And although I've found the series bracing, eye-opening and a great read, if Terminal represents what Vachss has left in the tank, then ending it's a good idea. Vachss has never shied away from the charge that his books have a message as well as a story. He's said in interviews that he orients most of his life towards one goal: The protection of children. Vachss is a lawyer, and has always claimed that his fiction writing is another way of doing what he does when he represents a child in the courtroom. He exposes the way kids are hurt and those who hurt them. Vachss was one of the first to detail the way child predators would use phone modems to share photos and stories of their crimes with one another, back in the late 1980s.
The Burke novels have always been deep noir, with their language and voice one step away from a parody of tough-guy crime fiction. It was a good fit with his main character, Burke, who was usually presenting a front to the world around him in service of a scam or self-protection. Terminal is soaked in the same stew, but where Vachss used to weave his sermon into his story, of late he's taken to lazily stopping the story for some character to rant the message he wants us to know.

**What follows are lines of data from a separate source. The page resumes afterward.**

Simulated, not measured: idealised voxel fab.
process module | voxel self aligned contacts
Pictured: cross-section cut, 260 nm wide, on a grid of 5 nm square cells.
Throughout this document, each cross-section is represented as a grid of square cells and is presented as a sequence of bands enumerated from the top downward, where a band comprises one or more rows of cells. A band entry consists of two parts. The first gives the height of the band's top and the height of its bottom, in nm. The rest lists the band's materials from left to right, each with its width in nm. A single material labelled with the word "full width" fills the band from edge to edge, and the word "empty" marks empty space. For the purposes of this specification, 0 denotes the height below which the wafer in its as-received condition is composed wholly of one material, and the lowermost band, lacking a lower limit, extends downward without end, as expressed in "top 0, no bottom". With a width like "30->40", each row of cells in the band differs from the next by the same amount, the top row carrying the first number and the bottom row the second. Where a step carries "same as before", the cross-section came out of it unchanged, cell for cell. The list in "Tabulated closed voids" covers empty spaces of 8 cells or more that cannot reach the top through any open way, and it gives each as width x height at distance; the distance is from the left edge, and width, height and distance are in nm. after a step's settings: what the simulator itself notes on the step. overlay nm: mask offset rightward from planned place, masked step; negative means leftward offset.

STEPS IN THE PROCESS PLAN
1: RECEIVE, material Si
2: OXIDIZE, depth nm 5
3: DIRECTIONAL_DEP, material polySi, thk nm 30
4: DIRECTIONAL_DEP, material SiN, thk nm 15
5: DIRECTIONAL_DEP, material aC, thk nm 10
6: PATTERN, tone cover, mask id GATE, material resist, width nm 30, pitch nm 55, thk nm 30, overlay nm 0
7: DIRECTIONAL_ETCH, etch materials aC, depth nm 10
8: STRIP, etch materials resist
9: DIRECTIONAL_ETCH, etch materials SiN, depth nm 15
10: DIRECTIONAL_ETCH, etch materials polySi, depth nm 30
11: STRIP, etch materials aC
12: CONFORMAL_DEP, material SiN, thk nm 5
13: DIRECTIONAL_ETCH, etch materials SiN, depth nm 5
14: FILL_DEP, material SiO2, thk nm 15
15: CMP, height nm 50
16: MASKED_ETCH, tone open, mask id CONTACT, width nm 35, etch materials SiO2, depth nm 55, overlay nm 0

He started being more overt with 2001's Pain Management and almost managed to sink 2006's Mask Market with a lecture that torpedoed the end game of the novel. Terminal, though, shows us about a third of the story we're used to, over-seasoned with lectures on the Iraq war, racial-oriented violence in prison and a half-dozen others that don't linger any longer than a flashbulb. In earlier Burke novels, Vachss' intent hit as hard as his story because he was able to weave them together. Now, though he seems as intense as ever if not more so, the message moments hold up a sign saying "Flip past me" or they dwindle out of memory before another five pages go by.
It's unfortunate, since Burke has been looking more closely at who he is, what he does and how some of his view of the world might stand some changing. Crime fiction as a genre doesn't include a lot of room for introspection and character growth, so Vachss might have felt he's done everything he could do with Burke within this genre. And maybe Another Life will be a way to wrap some of that up. If not, and if it keeps following the pattern that Vachss continues in Terminal, then that title will have been a lot more apt than he might have wanted.